The organisers of the controversial conference on witchcraft have explained the reasons behind the conference and how Nigeria could gain from it.
The two-day conference began on Tuesday at the University of Nigeria, Nsukka (UNN), Enugu, South-East Nigeria, despite the initial protest and threats from Christian communities within and outside the school.
It is organised by B.I.C Ijomah Centre for Policy Studies and Research, University of Nigeria, Nsukka.
The centre is headed by Egodi Uchendu, a professor of history and international studies in UNN.
Ms Uchendu, in her welcome remarks, said the conference would help to investigate and “critically evaluate” the belief in witchcraft to find out what impact it has on the Nigerian society.
“Apart from rumours about witchcraft, can we intelligently discuss the phenomenon of witchcraft? Can we delineate its evolving dynamics, especially in regard to human and societal development? What does belief in witchcraft symbolize for civilians, the military, politicians, scholars and others?
“This conference, therefore, seeks to ‘determine amongst other things the intelligibility of witchcraft’, the principles that underpin it and the impact it has on human life, society and progress,” she said.
“Many men and women in different parts of Nigeria have been treated badly in 21st Century Nigeria because of witchcraft-related accusations.
“Last week, a priest of the Catholic Church recounted that one of his step-mothers was burnt alive on account of witchcraft accusation. A young woman, seeking for a casual job, in an office in the University of Nigeria, had her case thrown out because she had shared that she was accused of being a witch by a family member; the then Head of Department would not consider her plea for the job on hearing of this accusation.

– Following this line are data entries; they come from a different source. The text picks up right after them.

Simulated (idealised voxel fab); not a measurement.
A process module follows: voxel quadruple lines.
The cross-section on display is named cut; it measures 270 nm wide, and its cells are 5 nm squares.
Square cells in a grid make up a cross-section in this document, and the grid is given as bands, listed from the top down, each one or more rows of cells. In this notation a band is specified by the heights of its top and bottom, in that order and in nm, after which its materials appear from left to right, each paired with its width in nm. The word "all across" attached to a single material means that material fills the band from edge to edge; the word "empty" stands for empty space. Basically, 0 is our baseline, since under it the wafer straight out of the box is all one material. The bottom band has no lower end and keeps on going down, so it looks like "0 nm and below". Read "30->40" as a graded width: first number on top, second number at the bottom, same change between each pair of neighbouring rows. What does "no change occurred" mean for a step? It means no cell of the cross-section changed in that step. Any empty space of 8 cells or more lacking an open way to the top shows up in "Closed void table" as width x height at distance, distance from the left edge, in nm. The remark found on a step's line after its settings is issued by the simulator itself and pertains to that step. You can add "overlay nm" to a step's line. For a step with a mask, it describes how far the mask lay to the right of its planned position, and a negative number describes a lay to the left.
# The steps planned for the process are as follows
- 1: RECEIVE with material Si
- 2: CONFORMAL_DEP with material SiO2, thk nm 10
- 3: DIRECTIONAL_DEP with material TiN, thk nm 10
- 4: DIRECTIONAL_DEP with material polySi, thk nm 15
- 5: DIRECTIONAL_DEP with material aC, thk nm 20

“Similar examples of this abound all around us. Not to mention the fact that charms and charmers have been included in both the arsenal and the medium for publicly contending with banditry in a state like Zamfara and Boko Haram under the guise of the Joint Task Force. This, perhaps, may be anchored on the thesis by the Chief of Army Staff that, I quote “Boko Haram and the likes cannot be defeated by kinetic military warfare alone.”
Ms Uchendu said Nigerians have for too long glossed over witchcraft as an issue, and yet it has persisted, “even as people pray against witches and wizards”.
“The fact that this matter has persisted in our society up to the present day is evidence that the strategy of prayer, alone, is not enough to combat the challenges of belief in witchcraft,” she said.
She said a university system has a task to help in “setting up the ideological imprint of a people”.
Ms Uchendu, while weighing in on the debate about the appropriateness or otherwise of hosting the conference, said the B.I. C. Ijomah Centre desires to be a flagship research centre to “provoke intellectual reflections that guide the shaping of thoughts and the development of a pro-positive developmental mindset in Nigeria and Africa”.
She said the centre is not cut out for pre-determined doctrines.
On the effect of the opposition against the conference, she said the centre was asked to change the title on the conference banner and that the keynote speaker withdrew from the conference, following the protests and confusion.